By Gary Walker

Boat Central, the controversial boat-stacking dry dock storage facility once planned for Dock 52 on Fiji Way, had all but disappeared from public conversation — until the project showed up in court.

MDR Boat Central L.P., the developer that local planning officials had picked for the project, is suing Los Angeles County for allegedly violating the terms of an agreement reached more than two years
ago by quietly killing the project when it was ready to break ground.

Attorney Benjamin Reznik says Boat Central had obtained necessary approvals from Regional Planning officials and the California Coastal Commission before the county abruptly terminated negotiations in mid-2017.

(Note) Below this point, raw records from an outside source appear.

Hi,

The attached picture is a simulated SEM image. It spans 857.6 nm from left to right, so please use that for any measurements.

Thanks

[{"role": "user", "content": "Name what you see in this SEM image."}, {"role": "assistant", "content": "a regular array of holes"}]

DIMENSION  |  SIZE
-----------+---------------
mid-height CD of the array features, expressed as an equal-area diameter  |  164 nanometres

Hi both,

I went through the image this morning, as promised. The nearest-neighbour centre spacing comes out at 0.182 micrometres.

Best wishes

“They owe us money. My client spent over $4 million on entitlements and approvals,” Reznik said. “We had a lease for 60 years, so [our losses] could be in the tens of millions of dollars.”

The Los Angeles County Board of Supervisors had approved the project before the 2016 election of Supervisor Janice Hahn to replace termed-out Don Knabe in the district that includes Marina del Rey, an unincorporated area managed directly by the county.

Reznik said his client met with Hahn’s staff about the storage facility in 2017.

“According to the information that we were given, Supervisor Hahn decided she did not like the project. The agreement was terminated and our client was left holding the bag,” he said.

Hahn could not be reached for comment, and the Los Angeles County Department of Beaches & Harbors declined to comment as well.

Attorneys for the county have filed a motion to dismiss Boat Central’s lawsuit, with a Los Angeles Superior Court judge expected to make a ruling on that motion sometime in the early part of this year.

The 47,100-square-foot Boat Central project was controversial from its inception, drawing opposition from a number of local boat owners and the Marina del Rey Lessees Association. Critics took issue with Boat Central’s design and questioned its economic viability in comparison to rates for existing dry-dock storage facilities and in-water boat slips.

“I don’t know any sailors who are happy with the design,” Michael Leneman, owner of the Venice-based boat sales and design business Multi-Marine, told The Argonaut in 2016.

Boat Central would have stood 70 feet high, with a portion of the structure extending over the water, and utilized a five-ton ton jib crane and multiple launch/retrieval elevators to store boats in 345 berths on six levels, with 30
additional spaces for mast-up sailboat storage, 134 automobile parking spaces for boaters and a 1,560-square-foot public promenade along the waterfront.

Water access for Boat Central would have displaced Marina del Rey Sportfishing and other charter services that launch from slips at Dock 52.

That was a major concern for Milton “Skip” Rutzick, who owns and operates The Duchess Yacht Charter Service in Marina del Rey.

“That’s the No. 1 issue in the harbor. My biggest reservation was having that project take away valuable commercial dock space,” Rutzick said.